Layoff is probably the most feared, vile and despised word in the corporate sector. It has synonyms such as getting fired, terminated and getting the pink slip. There is plenty of misconception flying around presently about how IT companies in India are being perceived as abandoning their employees and are dumping them out.

There is an organizational level word for layoff: consolidation. Everything in our world works on the principle of sinusoidal wave. What goes up has to come down and vice versa. When there is more work companies need more people so it is natural that when work becomes less, companies wouldn’t need a lot of people. Up-sizing and downsizing are cyclical processes followed in every organization. IT is an industry that is particularly vulnerable to this. The entire IT industry thrives on the simple concept that all IT environments can be improved continuously and that is how IT service companies get increasing revenues every year. IT product companies make their bread and butter through software support and licenses. When companies decide to consolidate, the first mantra they adopt is the age old “Don’t fix what ain’t broken” and they apply this first to their IT environment. Companies do consolidation of their environment from time to time and cutting back on employee numbers during this time is not unusual.

There are important reasons why IT companies in India are gearing up to lay off a significant amount of their work force. One, IT companies hire many people anticipating more work to come in the near future and keep them on what is called as bench. A significant bench size is a huge liability for the company because these people are consuming money without generating any money so they are either assigned to whatever projects company gets or are let go from the company. The skill sets and aspirations of people who are assigned to projects may not be in line with the work in the project, so over time the number of unhappy employees increases. These employees have to be either retrained and absorbed into more relevant projects or let go from the company. So two levels of layoffs happen at the base of the corporate pyramid.

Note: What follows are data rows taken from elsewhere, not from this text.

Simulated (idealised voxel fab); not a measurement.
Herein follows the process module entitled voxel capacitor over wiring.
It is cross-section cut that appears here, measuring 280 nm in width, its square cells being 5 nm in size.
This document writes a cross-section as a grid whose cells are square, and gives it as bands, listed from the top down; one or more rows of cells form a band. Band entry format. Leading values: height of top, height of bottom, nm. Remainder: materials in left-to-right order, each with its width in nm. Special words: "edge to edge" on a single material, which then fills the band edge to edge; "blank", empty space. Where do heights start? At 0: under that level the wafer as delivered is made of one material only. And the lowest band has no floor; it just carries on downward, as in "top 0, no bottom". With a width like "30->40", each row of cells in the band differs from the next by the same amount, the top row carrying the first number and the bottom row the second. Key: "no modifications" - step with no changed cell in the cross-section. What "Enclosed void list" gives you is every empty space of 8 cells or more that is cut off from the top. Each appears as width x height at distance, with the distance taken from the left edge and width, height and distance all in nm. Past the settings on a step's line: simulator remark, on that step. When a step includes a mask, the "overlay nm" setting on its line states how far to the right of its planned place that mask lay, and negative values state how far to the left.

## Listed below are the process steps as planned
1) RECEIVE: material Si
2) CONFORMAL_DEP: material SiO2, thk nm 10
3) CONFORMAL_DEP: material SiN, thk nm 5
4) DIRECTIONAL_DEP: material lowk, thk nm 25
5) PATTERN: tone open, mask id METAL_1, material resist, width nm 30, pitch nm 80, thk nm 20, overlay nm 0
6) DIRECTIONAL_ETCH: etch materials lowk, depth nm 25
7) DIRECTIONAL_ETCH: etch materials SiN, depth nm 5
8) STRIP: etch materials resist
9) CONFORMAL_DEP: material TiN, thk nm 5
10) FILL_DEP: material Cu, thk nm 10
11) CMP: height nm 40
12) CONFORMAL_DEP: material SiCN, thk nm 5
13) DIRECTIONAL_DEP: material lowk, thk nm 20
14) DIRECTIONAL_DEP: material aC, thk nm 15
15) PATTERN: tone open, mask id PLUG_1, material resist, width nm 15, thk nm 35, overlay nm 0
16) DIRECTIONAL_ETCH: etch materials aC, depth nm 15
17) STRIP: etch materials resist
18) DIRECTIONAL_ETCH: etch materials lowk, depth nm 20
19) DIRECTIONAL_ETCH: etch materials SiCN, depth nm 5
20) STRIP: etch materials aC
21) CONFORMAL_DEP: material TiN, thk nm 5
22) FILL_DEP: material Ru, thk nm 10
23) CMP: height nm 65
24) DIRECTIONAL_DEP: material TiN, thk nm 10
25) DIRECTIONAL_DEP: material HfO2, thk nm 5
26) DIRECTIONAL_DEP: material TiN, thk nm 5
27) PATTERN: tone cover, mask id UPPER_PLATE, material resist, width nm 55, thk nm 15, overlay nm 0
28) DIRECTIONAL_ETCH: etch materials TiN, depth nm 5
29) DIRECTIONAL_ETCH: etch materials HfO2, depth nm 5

Then we get to the middle of the pyramid, the layer of the managers. When more people are hired, more managers are required so what can companies do with managers when people are being let go? Now there are two types of managers in every organization. The ones who join as lateral hires and ones who grow through the ranks of the organization. Where do managers grow from there? The pyramid narrows as we try to ascend it. It’s not just the underperforming managers but the best ones are also at the risk of being let go, for the simple reason that there is no scope for growth in the present organization so they are asked to look for growth elsewhere.

Letting people go is a very painful process, especially when it comes to employees who have been working for companies for many years and even decades. This is why I believe IT industry in India is jinxed and cursed in a way because thousands of people abroad have believed that their jobs were forcefully taken away and given to Indians. Companies avoid letting people go as much as they can unless they are pushed against the wall and are struggling for existence or they find specific reasons to lay off someone. I came across an audio clip recently in which an employee in one of the previous organizations I worked with has recorded her conversation with the HR. She was on bench for 7 months and finally she was assigned to a project in a different location than her current one. She hesitated and asked for more time to search for other opportunities. All companies require their employees to work from different locations if found necessary and it is made as a clause in employee offer letters. That employee had her family in her current location and it was very evident why she hesitated to move out. Irony is, she would have had lapped up the offer if she had been assigned to a foreign location rather than to another location within India. The best way out I believe is to quit the job rather than create a hassle about it. So companies already have built in a way of laying off employees in the offer letters itself if required.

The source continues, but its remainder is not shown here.